The Moverio BT-200 improves on the old BT-100 with a less clunky design, but it still can't match the Google's product's sleekness. One of the biggest problems is that the Moverio connects to a smartphone-like controller with a wire, whereas Google Glass connects wirelessly to your phone to run the MyGlass control app. That's not such a big issue when you consider that Epson doesn't expect Moverio users will be walking around town like geeky hipsters. Instead, they see the BT-200 primarily as an augmented reality headset for gamers sitting on a chair in their bedrooms at home.

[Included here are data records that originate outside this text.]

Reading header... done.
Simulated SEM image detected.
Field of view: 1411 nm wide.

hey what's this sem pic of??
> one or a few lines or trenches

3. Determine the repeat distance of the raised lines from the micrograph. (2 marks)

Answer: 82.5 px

Unlike Glass which puts the image in the periphery of your vision, the BT-200 can fill your field of view like a giant TV with a virtual screen that appears about four feet in front of you. It also features dual cameras, which allows it to project a 3D image. Built-in Motion sensors mean that the image can be manipulated to follow your direction of view just like the Oculus Rift headset, which should add a lot of realism to first-person shooter type games.
Epson is counting on third party software developers to come up with applications that take advantage of the Moverio's capabilities, but this can turn into a bit of a chicken and egg thing. Hopefully, with VR headsets like the Oculus Rift coming online, it should be a relatively simple step to make a version for the Moverio.
Other pluses include easy drop-in prescription lenses, and a tinted lens so you don't have to squint when you go outside. Most attractive of all however is the $700 price tag, and the fact that it will be available on April 1. (It's not an April Fool's joke. We promise!)